The Specific Claims Tribunal has ordered the federal government to pay Beardy’s and Okemasis First Nation $4.5-million for breaching its lawful obligation to pay treaty annuities, Federation of Sovereign Indigenous Nations (FSIN) said in a media release Tuesday.

“We have waited for 130 years for this outstanding Treaty Rights claim to be honoured and settled,” said Beardy’s and Okemasis Chief Rick Gamble in a written statement. “This is a great day for the people of Beardy’s and Okemasis and a great victory for treaty rights.”

After the Riel Resistance of 1885, the Canadian government withheld annuities from 14 First Nations believed to be involved in the revolt. According to the FSIN, the government also confiscated guns, ammunition, horse and cattle and enforced a pass system that meant indigenous peoples couldn’t leave their reserve without permission. Beardy’s and Okemasis was not allowed to have a Chief and council until 1936.

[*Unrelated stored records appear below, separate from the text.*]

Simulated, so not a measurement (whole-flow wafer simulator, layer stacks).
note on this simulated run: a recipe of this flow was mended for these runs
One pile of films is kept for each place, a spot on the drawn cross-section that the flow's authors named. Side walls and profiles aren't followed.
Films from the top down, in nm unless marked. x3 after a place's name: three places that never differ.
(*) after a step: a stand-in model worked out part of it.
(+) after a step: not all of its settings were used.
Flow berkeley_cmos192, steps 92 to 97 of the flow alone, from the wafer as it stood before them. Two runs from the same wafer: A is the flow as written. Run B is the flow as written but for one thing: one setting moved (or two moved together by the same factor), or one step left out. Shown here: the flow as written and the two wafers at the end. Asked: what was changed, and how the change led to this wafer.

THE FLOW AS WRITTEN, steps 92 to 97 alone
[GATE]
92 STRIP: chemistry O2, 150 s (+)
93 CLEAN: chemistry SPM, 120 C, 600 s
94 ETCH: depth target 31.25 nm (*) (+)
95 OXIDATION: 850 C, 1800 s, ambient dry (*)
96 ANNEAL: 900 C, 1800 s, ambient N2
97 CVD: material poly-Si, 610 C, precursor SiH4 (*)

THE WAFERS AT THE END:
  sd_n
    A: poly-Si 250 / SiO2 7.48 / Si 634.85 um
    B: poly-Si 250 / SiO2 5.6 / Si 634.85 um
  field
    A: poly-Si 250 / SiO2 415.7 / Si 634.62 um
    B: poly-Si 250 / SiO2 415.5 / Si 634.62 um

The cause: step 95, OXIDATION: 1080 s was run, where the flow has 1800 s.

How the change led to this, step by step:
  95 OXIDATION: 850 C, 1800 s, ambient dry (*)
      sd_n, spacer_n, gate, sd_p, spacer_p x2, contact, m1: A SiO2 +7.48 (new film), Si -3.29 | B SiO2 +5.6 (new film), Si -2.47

“The specific claim by the Beardy’s and Okemasis First Nation is about the implementation and the protection of treaty promises that were made when Chief Beardy entered into treaty,” said FSIN Chief Bobby Cameron in a written release. “The Tribunal’s decision will set a precedent for the other First Nations who experienced similar treatment and have specific claims with the government."

The federal government withheld treaty payments from 1885 to 1888.

Both the federal government and the First Nation have one month to appeal the decision.